Race and gender complexity in the 2024 Maryland School Report Card
The 2024 Maryland School Report Card includes school-by-school and district-by-district data, including demographics. As examples, we'll look at the two westernmost districts, Garrett and Allegany counties.
Both default to the At a Glance tab, which shows Garrett's total enrollment of 3,455, Allegany's of 8,205.
Click on the Demographics tab, then scroll down beneath the bar graph to click on Show Table. Throughout the site, the tables are easier to read and have more exact numbers than the default bar graphs, so keep Showing Tables as you go.
(Why relatively crude bar graphs, not the more informative tables, are the default display would be a good question for the designers at the Maryland Department of Education. The math deficiencies chronicled in the Report Card may have something to do with it. Many of my undergraduate students, all voting and taxpaying adults, claim discomfort even at the sight of numbers.)

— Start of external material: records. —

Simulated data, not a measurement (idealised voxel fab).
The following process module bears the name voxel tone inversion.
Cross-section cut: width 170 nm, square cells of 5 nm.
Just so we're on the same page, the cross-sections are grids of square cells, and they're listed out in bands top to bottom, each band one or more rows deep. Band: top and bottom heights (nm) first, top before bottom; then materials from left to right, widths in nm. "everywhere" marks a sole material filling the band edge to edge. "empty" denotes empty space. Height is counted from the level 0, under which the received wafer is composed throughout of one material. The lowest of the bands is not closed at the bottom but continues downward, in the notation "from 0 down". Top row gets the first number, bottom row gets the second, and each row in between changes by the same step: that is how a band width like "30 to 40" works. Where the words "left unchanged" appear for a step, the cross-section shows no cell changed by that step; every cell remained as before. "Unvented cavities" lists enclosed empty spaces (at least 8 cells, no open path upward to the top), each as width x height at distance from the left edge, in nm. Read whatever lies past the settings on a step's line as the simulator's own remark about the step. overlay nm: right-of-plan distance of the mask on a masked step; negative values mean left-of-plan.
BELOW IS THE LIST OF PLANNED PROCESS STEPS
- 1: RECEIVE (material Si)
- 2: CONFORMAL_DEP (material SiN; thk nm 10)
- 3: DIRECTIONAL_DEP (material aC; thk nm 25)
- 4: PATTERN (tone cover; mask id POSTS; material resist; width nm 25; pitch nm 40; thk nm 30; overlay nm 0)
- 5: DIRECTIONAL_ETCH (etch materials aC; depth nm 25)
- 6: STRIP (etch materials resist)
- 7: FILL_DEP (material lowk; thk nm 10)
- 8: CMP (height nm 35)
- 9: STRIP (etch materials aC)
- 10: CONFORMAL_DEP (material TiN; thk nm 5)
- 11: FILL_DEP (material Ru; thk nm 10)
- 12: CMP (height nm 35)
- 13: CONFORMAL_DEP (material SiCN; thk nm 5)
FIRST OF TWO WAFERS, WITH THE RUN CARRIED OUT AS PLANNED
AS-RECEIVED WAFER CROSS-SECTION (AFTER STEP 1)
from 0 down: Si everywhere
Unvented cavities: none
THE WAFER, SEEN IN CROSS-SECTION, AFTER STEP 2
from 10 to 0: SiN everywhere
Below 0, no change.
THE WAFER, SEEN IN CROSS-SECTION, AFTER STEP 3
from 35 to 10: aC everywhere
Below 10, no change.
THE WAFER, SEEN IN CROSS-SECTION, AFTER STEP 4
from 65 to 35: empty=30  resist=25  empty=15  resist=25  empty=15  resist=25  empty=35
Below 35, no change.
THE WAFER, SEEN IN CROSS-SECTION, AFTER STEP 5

After you've Shown Table, you can start selecting the drop-down menus under Filters. If you start with Gender, you see this:
Note that Non-Binary is not an option on the Report Card--though the site does provide some hints in that direction.
Consider: In Garrett County, the reported number of girls and the reported number of boys are 1,700 and 1,755, respectively, which sum to 3,455, exactly the total reported enrollment. To my Depression-era parents, this would have been unremarkable.
In Allegany County, however, the reported number of girls and the reported number of boys are 3,916 and 4,285, respectively, which sum to 8,201. That's four short of the total enrollment of 8,205.
This almost-invisible gap only widens as one moves east. In Washington County, the next district over, the total of girls plus boys is seven short of the total enrollment. In the next district, Frederick County, the sum of girls and boys falls 31 students short of the total.
Statewide, the difference is 591 out of 890,137 students. That's both an infinitesimal percentage and a lot of kids.
Speculation: Is this gap in the Report Card data a de facto report of the number of students, by district, who self-identify as non-binary?
If so, one would expect this gap to keep widening, year after year, until the Report Card gives in and adds a third gender category. That might encourage many students to declare their non-binary status, at least on enrollment paperwork.
We're already seeing this happen in another of the Report Card's drop-down menus, the Race & Ethnicity filter.
That 2+ (neatly alphabetical on the list, if you spell out the numeral) means two or more races--multiracial, if you will.
In both Garrett and Allegany, 2+ is the second biggest racial category
after White. Self-identifying as multiracial are 85 Garrett students and
621 Allegany students, 2.5 percent and 7.6 percent of the respective
totals.
To my Depression-era parents in systemically racist South Carolina, publicly acknowledging such a thing would have been unthinkable, however obvious the evidence all around. In the 21st century, that stigma is vanishing fast, in part because routine government documents now allow us to check that extra box--and what's more commonplace, really, than a routine government document?
More gender options would have a similar stigma-shedding effect, should government documents start allowing them.
It's worth remembering that the Maryland School Report Card includes data only for public K-12 schools, not private schools, and not for kids who are homeschooled. How open are those environments to racial and gender diversity? The public can only guess.